Key Features of the New Directions
Standardization of Guarantee Practices
All guarantees must now be:
- Irrevocable
- Unconditional
- Incontrovertible, with a clearly defined payment mechanism
Also, limits are imposed on unsecured guarantees, particularly for cooperative banks. For example, such guarantees cannot exceed 5% of total assets (1.25% for unsecured ones) for UCBs, RRBs, and similar entities.
Push for Electronic Guarantees
The Directions explain a shift to electronic guarantees, supported by:
- Strong IT integration with guarantee platforms
- Clearly defined SOPs for issuance, invocation, amendment, and cancellation
- Enhanced cybersecurity and internal control mechanisms (see Annex 1)
Partial Credit Enhancements (PCE)
Regulated entities such as scheduled commercial banks (excluding RRBs), select NBFCs, and AIFIs can offer PCEs to bonds issued by corporates, large NBFCs, or municipal bodies—aimed at improving credit ratings and promoting market access. Notably:
- PCEs must be irrevocable, used solely for bond servicing, and subject to strict exposure limits.
- PCE cannot exceed 50% of the bond size, and aggregate PCE by an entity is capped at 20% of its Tier 1 capital.

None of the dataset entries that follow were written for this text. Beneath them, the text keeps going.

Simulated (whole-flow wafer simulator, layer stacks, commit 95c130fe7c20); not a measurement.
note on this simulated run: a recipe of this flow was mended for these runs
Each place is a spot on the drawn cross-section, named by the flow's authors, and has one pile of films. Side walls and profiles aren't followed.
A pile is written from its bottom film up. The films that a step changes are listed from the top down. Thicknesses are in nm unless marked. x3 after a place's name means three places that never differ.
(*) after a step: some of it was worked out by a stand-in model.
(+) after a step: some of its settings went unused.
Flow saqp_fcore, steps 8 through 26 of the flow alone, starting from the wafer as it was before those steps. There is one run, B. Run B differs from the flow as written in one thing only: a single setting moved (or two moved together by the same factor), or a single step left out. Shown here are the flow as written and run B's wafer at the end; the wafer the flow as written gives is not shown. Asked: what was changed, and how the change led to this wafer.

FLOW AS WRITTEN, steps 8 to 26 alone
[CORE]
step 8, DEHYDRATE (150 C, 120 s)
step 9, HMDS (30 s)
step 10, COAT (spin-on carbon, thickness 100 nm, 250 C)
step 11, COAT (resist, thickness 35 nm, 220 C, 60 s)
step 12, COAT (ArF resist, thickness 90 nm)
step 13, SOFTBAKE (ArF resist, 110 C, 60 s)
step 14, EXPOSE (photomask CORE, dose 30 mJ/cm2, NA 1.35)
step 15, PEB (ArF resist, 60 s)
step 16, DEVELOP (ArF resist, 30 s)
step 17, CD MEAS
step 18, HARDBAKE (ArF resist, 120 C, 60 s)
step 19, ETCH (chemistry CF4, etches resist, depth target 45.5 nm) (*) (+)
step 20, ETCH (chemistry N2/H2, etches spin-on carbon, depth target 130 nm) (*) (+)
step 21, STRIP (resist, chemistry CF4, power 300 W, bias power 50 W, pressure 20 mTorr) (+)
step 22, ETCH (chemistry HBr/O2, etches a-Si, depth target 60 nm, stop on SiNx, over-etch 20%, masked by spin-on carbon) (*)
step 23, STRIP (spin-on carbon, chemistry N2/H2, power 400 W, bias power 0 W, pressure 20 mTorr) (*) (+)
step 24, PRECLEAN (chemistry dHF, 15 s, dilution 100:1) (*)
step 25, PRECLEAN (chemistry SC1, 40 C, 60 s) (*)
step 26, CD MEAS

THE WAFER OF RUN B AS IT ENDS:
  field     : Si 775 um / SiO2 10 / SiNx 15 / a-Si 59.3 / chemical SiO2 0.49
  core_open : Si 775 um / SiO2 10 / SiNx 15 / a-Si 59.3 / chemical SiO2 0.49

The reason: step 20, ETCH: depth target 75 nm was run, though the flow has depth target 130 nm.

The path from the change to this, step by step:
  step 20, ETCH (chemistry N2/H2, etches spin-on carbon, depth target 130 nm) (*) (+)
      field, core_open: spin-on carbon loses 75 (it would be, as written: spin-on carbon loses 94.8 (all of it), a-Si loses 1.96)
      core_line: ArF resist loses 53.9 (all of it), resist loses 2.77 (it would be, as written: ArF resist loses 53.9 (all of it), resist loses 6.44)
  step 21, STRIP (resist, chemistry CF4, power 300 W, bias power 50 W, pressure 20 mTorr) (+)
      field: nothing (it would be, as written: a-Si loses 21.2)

Rules for Co-Acceptance of Bills
Only genuine trade-related bills can be co-accepted. Banks must ensure actual receipt of goods and maintain comprehensive internal records.
Exposure and Compliance Framework
- NFB facilities must typically be issued only to customers who have existing fund-based credit with the RE, with certain exceptions (e.g., backed by other REs' counter-guarantees).
- Any NFB facility that devolves (i.e., turns into a liability) will be treated as a fund-based exposure for prudential purposes.
Disclosure Requirements
Entities must report outstanding NFB facilities, both secured and unsecured, as per a standard format (shown on page 13 of the circular).
The new Directions repeal and replace a long list of outdated circulars, specifically 78 for Scheduled Commercial Banks and 13 for Urban Cooperative Banks, as listed in Annex 2 (pages 16-20) of the circular.